Starring: Byung-Hun Lee, Lim Won-Hee, Kang Hye-Jeong
Director: Chan Wook Park
Rating: Three Stars

Starring: Kyoko Hasegawa, Atsuro Watabe, Mai Suzuki, Yuu Suzuki
Director: Miike Takashi
Rating: Three Stars

“Three… Extremes” is an omnibus horror movie in, as the title says, three sections, one each from China, Korea and Japan, and yes, they are (varyingly) extreme. All are well done, and the first two include elements that makes them hard to sit—or squirm—through. The third is much more sedate and elliptically told; it’s also the best of the lot, directed by Miike Takashi, whose “Audition” brought him some recognition in the U.S. Chan-Wook Park, director of the second, gained a lot of fame and notoriety for his “Old Boy” of last year. The improbably named (by Western standards) Fruit Chan handled the first segment, photographed by the great Christopher Doyle. Chan’s “Made in Hong Kong” of 1997 was the film that began to establish his international reputation.

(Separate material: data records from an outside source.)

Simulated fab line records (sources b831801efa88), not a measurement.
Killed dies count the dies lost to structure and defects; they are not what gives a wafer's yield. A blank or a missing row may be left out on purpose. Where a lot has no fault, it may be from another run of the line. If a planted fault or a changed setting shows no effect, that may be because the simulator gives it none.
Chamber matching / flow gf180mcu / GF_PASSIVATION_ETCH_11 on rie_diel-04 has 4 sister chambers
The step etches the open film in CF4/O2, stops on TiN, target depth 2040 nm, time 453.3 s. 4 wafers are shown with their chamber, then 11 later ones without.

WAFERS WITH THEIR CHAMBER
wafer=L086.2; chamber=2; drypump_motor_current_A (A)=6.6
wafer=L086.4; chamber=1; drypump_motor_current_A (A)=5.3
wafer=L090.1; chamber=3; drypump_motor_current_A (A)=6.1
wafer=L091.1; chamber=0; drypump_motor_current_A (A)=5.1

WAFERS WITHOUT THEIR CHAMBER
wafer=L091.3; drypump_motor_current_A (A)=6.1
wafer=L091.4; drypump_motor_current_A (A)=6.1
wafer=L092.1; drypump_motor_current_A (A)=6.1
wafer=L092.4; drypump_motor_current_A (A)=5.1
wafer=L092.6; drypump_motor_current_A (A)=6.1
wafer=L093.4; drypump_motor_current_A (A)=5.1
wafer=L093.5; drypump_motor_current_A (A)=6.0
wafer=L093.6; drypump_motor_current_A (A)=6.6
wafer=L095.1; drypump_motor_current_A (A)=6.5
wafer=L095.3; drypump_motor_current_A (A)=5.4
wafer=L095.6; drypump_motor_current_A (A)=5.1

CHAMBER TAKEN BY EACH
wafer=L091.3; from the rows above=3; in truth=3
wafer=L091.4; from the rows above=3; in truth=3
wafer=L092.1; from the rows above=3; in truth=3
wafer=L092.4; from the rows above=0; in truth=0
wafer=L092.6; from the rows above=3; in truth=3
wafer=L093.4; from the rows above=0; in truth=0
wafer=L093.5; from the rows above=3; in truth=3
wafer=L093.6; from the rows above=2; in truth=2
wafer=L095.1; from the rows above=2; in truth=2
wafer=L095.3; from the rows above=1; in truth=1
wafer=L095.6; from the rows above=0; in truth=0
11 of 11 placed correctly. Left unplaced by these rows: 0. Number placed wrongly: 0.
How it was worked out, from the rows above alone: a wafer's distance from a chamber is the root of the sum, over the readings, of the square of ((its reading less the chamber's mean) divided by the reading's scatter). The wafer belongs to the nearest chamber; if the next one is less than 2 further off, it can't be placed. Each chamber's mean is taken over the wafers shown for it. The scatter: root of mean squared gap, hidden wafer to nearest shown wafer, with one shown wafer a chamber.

Now that I’ve backed through the three stories….

In Chan’s “Dumplings,” formerly well-known soap opera actress Qing (Miriam Yeung) visits the cheerful, messy “Aunt” Mei (Bai Ling) at her cheap, slightly gaudy apartment. We soon learn that she’s come there for Mei’s special dumplings, which she prepares and serves on the spot, usually winding up with a song as her customer dines. Chan plays his cards close to the vest; we have to pick up from bits of dialogue what’s going on here, and what makes Mei’s dumplings so special that a well-off woman would venture into a rundown area of Hong Kong to eat at the home of the kind of woman who still wears gaudy toreador pants.

Qing learned of the dumplings from friends, and has come to learn if they really do restore youth and vitality. She’s already inured herself to knowing that the dumplings are made of chopped-up human fetuses and their placentas. Mei has a sideline as an abortionist—one is graphically shown—and has put the byproducts of her labors to another use.
The intention here is to shock us while yet understanding that the extremes some people go to for youth and vitality are, even now, only slightly less horrifying that what we’re shown here. But the story becomes clumsy and hard to follow toward the end, which involves the stabbing of Qing’s husband and her discovery that she herself is pregnant (after years of failing to conceive). There are shots of Qing (apparently) dressed as a common worker carrying a pair of buckets that don’t relate to anything now in the story.

The subject is indeed shocking, hearkening back to Jonathan Swift’s “A Modest Proposal,” a black satire also intended to shock. There are a few shots of Mei cheerfully chopping up pink, red and white fragments of flesh that could turn a few stomachs, but everything is presented in a simple, straight-forward style. Gruesome yes, but given the subject matter, actually a bit restrained.

“Cut” is more direct with its presentation of violence and gore in a story that resembles last year’s “Saw.” A famous young director (Byung-Hun Lee) leaves the set of his current movie—evidently about vampires—and returns to his palatial home, which provided the model for the sets of the movie. But unexpectedly the lights go out.

When they come back on, he finds himself in his vast, blue-walled living room. A grinning man (Kang Hye-Jeong) he doesn’t recognized has fastened him to the wall with a long elastic band. The intruder clearly hates him, and is darkly amused that the director doesn’t recognize him. He’s been an extra in many of the director’s films—and runs through quick changes of the costumes he wore in a few of them—but is furious at the director.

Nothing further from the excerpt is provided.